The humming sound reminds you of an airconditioned hotel room in Hawaii – except it’s quite a lot louder. André Bögelsack is not on vacation, however; he’s at work. Once again, he’s had to make his way down to the small, windowless basement room to sort out a problem. This is where the SAP UCC at the Technical University of Munich houses its servers – and one of them is refusing to boot up. Bögelsack wants to fix the problem right away, otherwise the UCC administrator and his colleagues will be inundated with phone calls from customers that might not be able to use their SAP systems for training courses, lectures, or research work. In the basement, Bögelsack pulls a hard disk from the defective server and slots it into the server directly below.

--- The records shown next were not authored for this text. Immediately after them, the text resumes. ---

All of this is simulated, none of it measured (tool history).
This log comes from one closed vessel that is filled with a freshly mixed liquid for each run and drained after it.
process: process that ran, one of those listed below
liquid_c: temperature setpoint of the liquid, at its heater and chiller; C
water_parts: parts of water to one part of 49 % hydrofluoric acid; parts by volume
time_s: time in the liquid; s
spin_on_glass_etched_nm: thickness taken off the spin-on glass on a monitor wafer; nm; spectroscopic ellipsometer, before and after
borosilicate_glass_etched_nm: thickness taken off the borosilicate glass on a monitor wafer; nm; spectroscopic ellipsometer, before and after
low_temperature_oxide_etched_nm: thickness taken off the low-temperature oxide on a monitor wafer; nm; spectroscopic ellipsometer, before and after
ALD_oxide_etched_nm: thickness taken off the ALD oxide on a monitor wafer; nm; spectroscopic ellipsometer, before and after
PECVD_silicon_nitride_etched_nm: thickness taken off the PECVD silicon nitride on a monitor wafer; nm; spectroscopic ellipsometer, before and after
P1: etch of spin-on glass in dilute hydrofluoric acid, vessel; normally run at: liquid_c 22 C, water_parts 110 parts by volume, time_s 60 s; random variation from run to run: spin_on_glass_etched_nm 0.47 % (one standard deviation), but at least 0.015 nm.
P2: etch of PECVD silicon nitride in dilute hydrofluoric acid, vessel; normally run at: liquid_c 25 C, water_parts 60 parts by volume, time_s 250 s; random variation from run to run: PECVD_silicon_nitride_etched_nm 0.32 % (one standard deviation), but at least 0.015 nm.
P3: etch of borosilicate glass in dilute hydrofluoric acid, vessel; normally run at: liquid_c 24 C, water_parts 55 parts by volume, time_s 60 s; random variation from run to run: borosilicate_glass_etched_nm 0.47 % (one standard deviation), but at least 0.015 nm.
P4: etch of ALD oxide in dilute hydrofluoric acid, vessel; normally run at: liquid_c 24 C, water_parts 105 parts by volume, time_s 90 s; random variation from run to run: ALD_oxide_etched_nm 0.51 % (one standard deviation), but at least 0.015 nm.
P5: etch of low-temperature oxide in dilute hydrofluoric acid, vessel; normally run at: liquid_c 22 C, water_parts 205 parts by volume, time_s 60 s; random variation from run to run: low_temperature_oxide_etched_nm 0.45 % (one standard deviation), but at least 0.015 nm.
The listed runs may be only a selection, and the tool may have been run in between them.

All he needs to do now, presumably, is switch the cables to be back in business. “Switch the cables? We don’t do that anymore,” says Bögelsack, recalling his early days at the UCC. Today, he manages this mini data center – whose 50 servers run 120 SAP systems – from his laptop. It is more out of habit than necessity that he trots down to the basement once a day to “see how my babies are doing.” The fact that Bögelsack can take a relaxed turn around the basement is due to an infrastructure that relies entirely on virtualization – and lowers costs for everyone involved.
The virtualization era
When the UCC started operation in 2003, it ran one of Germany’s largest Sun Blade server installations. In 2005, Sun launched the Solaris 10 operating system. The servers were more powerful and could accommodate four or five SAP systems rather than just one. Then, at the end of 2006, Sun brought out Release 11/06 of Solaris 10 and introduced the “zone” concept. This was the beginning of the virtualization era at the UCC.
Zones operate as completely isolated containers that allow operating systems and applications to be virtualized. Each Solaris 10 system includes at least one defined zone, known as the global zone. This zone contains the operating system kernel and the main server services, and is where most of the administrative activities take place.
A global zone can host up to 8,192 local zones. These are completely separate from each other, thus providing a high degree of security. For virtualization experts, the Sun zone concept is an example of operating system partitioning. Using the Solaris Resource Manager, the required capacities can be dynamically assigned to the relevant zones. At the UCC, the SAP systems run in local zones: one local zone for each part of an SAP system. Each SAP system or part of one can be maintained and restarted independently of the other systems on the same host, and that one zone can be moved to another server. “We can almost completely eliminate downtime,” says Bögelsack. “We’re also a lot more flexible and can respond quickly to whatever requirements our customers have.”
As an example, the training program at an affiliated university advertises a course on Tuesday mornings at which students can practice managing an SAP business intelligence solution based on case studies. When the 20 students simultaneously activate an InfoCube, the zone on which the SAP system is running on the UCC server has to work flat out. The Sun infrastructure comes to the rescue by powering up any extra capacity that is required.
SAP University Alliances Program
Even on Saturdays, there is no let-up for the UCC servers. On that day, students like to work through what they’ve learned during the week. In addition, many universities hold block seminars lasting several hours. “These peak-load periods alternate with periods when the servers aren’t needed at all,” says Bögelsack. “Virtualization helps us absorb the peak times by dynamically distributing resources without having to constantly buy more hardware.”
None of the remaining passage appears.